A 2014 study by the Coalition for International Education found that almost 30% of U.S. business executives surveyed reported “missed opportunities abroad due to a lack of on-staff language skills” and 40% reported that language barriers prevented them from reaching their “international potential”.
A special report by the Economist Intelligence Unit found that 64% of businesses believe language and cultural differences have constrained international expansion plans, with 49% reporting the communication misunderstandings resulted in “financial losses after a major cross-border deal has fallen through”. On the other end of the spectrum, 89% agreed that international communication improved revenues and profits.
Other studies support the idea that multilingualism is good for the economy. According to the World Economic Forum, “countries that actively nurture different languages reap a range of rewards, from more successful exports to a more innovative workforce.”
As the Economist Intelligence Unit puts it, businesses are “dangerously overlooking the need to invest in training”. But with the cost—in terms of both time and money—continues to decrease and the logistics and results continue to improve, the reasons for doing without are becoming nothing more than excuses.

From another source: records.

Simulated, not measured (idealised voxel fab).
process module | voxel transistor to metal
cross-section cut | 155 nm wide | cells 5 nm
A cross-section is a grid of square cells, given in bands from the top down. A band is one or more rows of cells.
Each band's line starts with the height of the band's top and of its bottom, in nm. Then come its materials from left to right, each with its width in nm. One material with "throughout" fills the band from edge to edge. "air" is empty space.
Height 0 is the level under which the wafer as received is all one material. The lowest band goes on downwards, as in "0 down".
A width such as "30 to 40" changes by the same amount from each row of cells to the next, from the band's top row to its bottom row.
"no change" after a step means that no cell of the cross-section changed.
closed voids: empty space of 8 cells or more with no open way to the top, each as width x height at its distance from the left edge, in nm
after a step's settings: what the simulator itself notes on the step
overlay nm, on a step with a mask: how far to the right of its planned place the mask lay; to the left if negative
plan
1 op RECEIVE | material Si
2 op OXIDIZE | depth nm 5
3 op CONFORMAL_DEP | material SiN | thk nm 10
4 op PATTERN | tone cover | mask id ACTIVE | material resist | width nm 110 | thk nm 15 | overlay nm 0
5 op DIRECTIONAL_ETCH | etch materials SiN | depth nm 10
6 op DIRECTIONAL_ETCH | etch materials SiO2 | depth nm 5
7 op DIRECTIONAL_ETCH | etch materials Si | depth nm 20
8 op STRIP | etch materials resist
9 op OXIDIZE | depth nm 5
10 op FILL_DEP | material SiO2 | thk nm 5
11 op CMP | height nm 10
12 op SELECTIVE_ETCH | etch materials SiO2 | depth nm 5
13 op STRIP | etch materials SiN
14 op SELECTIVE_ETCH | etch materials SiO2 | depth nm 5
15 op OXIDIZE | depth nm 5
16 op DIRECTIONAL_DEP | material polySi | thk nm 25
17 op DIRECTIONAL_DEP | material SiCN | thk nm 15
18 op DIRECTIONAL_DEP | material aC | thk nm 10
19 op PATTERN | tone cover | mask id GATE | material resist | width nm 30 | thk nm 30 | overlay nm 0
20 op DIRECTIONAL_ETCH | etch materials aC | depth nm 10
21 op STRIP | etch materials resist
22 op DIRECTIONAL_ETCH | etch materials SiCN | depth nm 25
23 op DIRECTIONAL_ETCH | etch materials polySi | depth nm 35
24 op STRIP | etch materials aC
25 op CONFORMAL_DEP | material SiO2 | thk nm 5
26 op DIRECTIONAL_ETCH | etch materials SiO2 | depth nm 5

But organizations cannot always expect the find the ideal candidate with the right combination of experience and language skills. As of the 2014-2015 school year, online 19.66% of K-12 students were enrolled in foreign language classes, indicated the language gap will not close anytime soon.
With innovative online training programs now available, the cost of language learning should no longer be measured in terms of money or time. The real cost of language learning is the opportunity cost of not doing it.
Imagine that someone is removed from their normal job and sent to a language school somewhere for training. Add up expenses for travel, facility, teachers and administrators, student food and lodging. Add to that the estimated dollar value of the disruption to operations because that person is now unavailable to do his or her job.
That’s too expensive, particularly considering that developing language proficiency takes much longer than the typical few-week long training course that is common for many professional skills. Beyond the beginner levels, even two more months of training moves the needle only slightly.
Of course, language learning does cost money and organizations looking to train employees pay in terms of dollars and cents, not hours and minutes. Innovative online programs can radically reduce the bottom line. In the same way that GPS and mobile devices revolutionized how we navigate, technology has radically improved the way we teach and learn languages.
Online learning has changed how we learn languages, but also when and where. When lessons are delivered online, students can learn anywhere, anytime, on any device. Remember that employee we mentioned above who was sent away to language training, leaving their work in limbo? Not necessary.
Instead of reporting to a schoolhouse for 4+ weeks, learners can train in place, staying where they are and completing language training part time. The cost of training is significantly reduced (remember, no travel, lodging, or facilities required) without the disruption of removing a key person from the team.
Technology is not the total solution, and cannot replace human instruction. We have found that the best answer by far is blending technology-driven learning with human instruction, using each for what it does best.
Computers excel at delivering game-like activities that adjust to each student and drive faster mastery. This lends itself to aspects of language learning like memorizing vocabulary and phrases, which can be executed much faster by a spaced repetition algorithm than a set of hand-made flashcards, for example.
Human instructors excel at planning and leading communicative and peer activities, creating a human connection with the language not easily replicated by technology.
When combined, it looks a bit like this: an instructor creates an online vocabulary lesson; students master the words and phrases through fast-paced, well-sequenced learning activities and arrive in class prepared to use their new vocabulary; the teacher facilitates a debate, a round-robin discussion, or any other compelling, communicative activity.
When done well, blended learning saves time—and increases satisfaction—for both instructors and students:
We’ve seen the benefits of blended learning first hand. A recent cohort of professional language students enrolled in our 12-week blended course achieved the same proficiency gains as a traditional, classroom-based 6-week program. The course may have lasted twice the calendar time, but the 12-week learners only spent four hours per week training, compared to the full-time expectations of the 6-week program. They also trained in place, learning part-time between shifts from the comfort of their own homes. Whether you measure the cost of language learning in terms of time or money, that’s a substantial return on investment.